The dominance of Catholicism following independence in Ireland has led to the assumption that all institutions for the vulnerable were run by clergy of that denomination, though numerous Protestant asylums for women and children operated from the colonial era. Indeed, Smyly, a trust with roots in the Famine period, still operates today. Recent accounts of historical mistreatment within Catholic establishments create the misleading impression of an intrinsic connection between Irish Catholicism and child abuse, with little consideration of what may have occurred in otherwise affiliated institutions. Beginning with the nineteenth century, this essay queries conditions in certain Protestant-run establishments and explores the underexamined role played by the post–World War II Protestant-managed adoption system within the unregulated and illegal trade in Irish adoptees. In considering assumptions that allowed non-Catholic institutional abuse of women and children to escape scrutiny and to remain absent from current redress schemes, this essay turns to an array of sources: investigative journalism, memoir, historical scholarship, and James Joyce's encyclopedic fictional evocations of Dublin.

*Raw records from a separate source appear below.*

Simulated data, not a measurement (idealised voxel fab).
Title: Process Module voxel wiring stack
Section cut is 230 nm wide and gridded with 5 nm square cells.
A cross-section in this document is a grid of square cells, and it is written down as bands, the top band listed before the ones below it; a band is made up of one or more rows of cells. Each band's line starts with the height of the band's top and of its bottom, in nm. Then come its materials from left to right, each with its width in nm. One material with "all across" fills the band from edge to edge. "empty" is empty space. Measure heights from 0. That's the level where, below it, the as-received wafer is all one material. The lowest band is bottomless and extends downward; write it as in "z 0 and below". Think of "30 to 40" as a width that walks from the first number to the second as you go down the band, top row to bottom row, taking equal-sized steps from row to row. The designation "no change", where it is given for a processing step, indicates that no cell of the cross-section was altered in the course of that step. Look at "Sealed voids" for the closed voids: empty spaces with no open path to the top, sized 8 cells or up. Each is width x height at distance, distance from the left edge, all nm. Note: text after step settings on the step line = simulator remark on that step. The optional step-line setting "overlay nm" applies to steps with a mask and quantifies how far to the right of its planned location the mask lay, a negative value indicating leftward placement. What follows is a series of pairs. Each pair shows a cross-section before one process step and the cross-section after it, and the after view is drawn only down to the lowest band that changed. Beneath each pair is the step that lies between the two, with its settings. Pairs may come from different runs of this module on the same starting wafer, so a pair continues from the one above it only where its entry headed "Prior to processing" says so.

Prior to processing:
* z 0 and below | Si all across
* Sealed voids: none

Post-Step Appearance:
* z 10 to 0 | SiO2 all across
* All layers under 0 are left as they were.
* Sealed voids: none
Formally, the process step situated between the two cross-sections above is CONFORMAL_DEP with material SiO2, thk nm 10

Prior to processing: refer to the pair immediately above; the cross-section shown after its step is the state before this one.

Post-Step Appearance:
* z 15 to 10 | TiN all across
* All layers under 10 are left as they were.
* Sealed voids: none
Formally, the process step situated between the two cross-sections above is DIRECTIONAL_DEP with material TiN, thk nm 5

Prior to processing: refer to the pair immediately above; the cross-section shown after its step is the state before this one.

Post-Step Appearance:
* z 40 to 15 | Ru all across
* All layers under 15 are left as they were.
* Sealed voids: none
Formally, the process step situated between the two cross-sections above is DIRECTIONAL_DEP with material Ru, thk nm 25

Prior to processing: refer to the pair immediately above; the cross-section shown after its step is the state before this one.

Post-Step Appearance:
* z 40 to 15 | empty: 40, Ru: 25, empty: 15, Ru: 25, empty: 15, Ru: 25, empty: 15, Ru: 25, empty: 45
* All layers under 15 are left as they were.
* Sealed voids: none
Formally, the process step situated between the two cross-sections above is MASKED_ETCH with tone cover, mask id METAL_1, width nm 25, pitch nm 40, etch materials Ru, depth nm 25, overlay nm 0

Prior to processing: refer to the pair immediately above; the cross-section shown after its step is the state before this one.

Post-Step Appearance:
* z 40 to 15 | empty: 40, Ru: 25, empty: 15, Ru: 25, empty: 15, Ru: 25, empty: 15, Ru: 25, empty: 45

Antagonistic Protestant-Catholic relations in colonial nineteenth-century Ireland siloed the inner workings of what were considered "rival" institutions, undoubtedly to the detriment of vulnerable internees of charitable establishments of both denominations. The sectarian tensions that culminated in the 1921 partition of Ireland shaped a charitable scene that "divvied up" vulnerable citizens according to religion, with sectarianism surviving south of the border under a guise of Protestant "difference" that helped to maintain the invisibility of abuses within Protestant institutions. The perception of Irish Protestants as colonial holdovers who were less than full citizens of a de facto "Catholic republic" further facilitated the overlooking of that denomination's participation in institutional abuse. This essay [End Page 201] argues that mistreatment in Protestant institutions for women and children has been ignored rather than hidden, and further suggests that Ireland has been told over and over about such abuses, but seems surprised at each reminder. I have searched for a term to encompass the paradox that Ireland has repeatedly forgotten revelations regarding abuses in Protestant institutions. The word that occurs is "disremember," a dialect term meaning "to forget," but that I use here to refer to a continual failure to recall something of which one has been repeatedly reminded.

Joyce and Dublin's "Disremembrance"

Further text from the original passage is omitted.